Open JoshSalomon opened 1 week ago
sure, what do you have in mind?
Wondering where to start: Have you heard anything about the read balancer (available since Reef)?
yes, i saw the initial presentation slides, and wondered how it compared to my balancer, but I didn't priorize just remapping primaries so far, but i think this can be added, too. I didn't use it in a production cluster so far.
Thinking about balancers, it seems that the whole crush approach may not be ideal after all, and just having an efficient pg->osd mapping lookup table is probably suitable for nearly all clusters. then we wouldn't have to fight crush with one hack after the other to get a better desired mapping adjustment, instead of (re)mapping it directly.

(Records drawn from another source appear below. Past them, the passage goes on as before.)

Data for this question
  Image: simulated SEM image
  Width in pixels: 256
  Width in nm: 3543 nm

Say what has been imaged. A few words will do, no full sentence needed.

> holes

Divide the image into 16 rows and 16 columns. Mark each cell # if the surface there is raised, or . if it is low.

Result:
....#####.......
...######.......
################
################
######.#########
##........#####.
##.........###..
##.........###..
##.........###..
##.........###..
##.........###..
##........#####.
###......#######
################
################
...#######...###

Ceph improved read balancer.pdf
If I understand correctly - your balancer is a capacity balancer, not a read balancer - but I just heard your presentation in the past and did not dive into the code.
The read balancer is only a meta data operation, and it does not move data so it is a completely different approach, and is cheaper to execute continuously (more on this later)
The first version (in Reef) just makes sure that in each OSD you have the fair share of primaries (the read balancer works only on replicated pools so in each OSD we try to make pg_num/replica_num primaries). Obviously we check it against CRUSH constraints.
In Squid, we added a functionality that improves cluster performance when the devices are not of the same size. We added a pool parameter for the read_ratio of the IOs to the pool (70 means that 70% of the ios to the pool are read and 30% write) - with this information, we can optimally move more reads to the smaller devices and let the larger devices handle less reads so we try to balance the IOPS per OSD (assuming the devices have the same performance profile). In the future, we may calculate the read ratio automatically based on metrics and make it an adaptive system (I am not sure this is needed, but it will be easy to implement) for optimal performance.
Attached is the presentation explaining the model behind this balancer and some examples.
If you think this is worth mentioning, Laura and I can open a PR with the explanation to this Ceph guide
Hi JJ - great Page, I believe it is worth adding information about the read balancer, especially since the Squid version will support OSDs of different sizes. Would you like to work with @ljflores and me about it?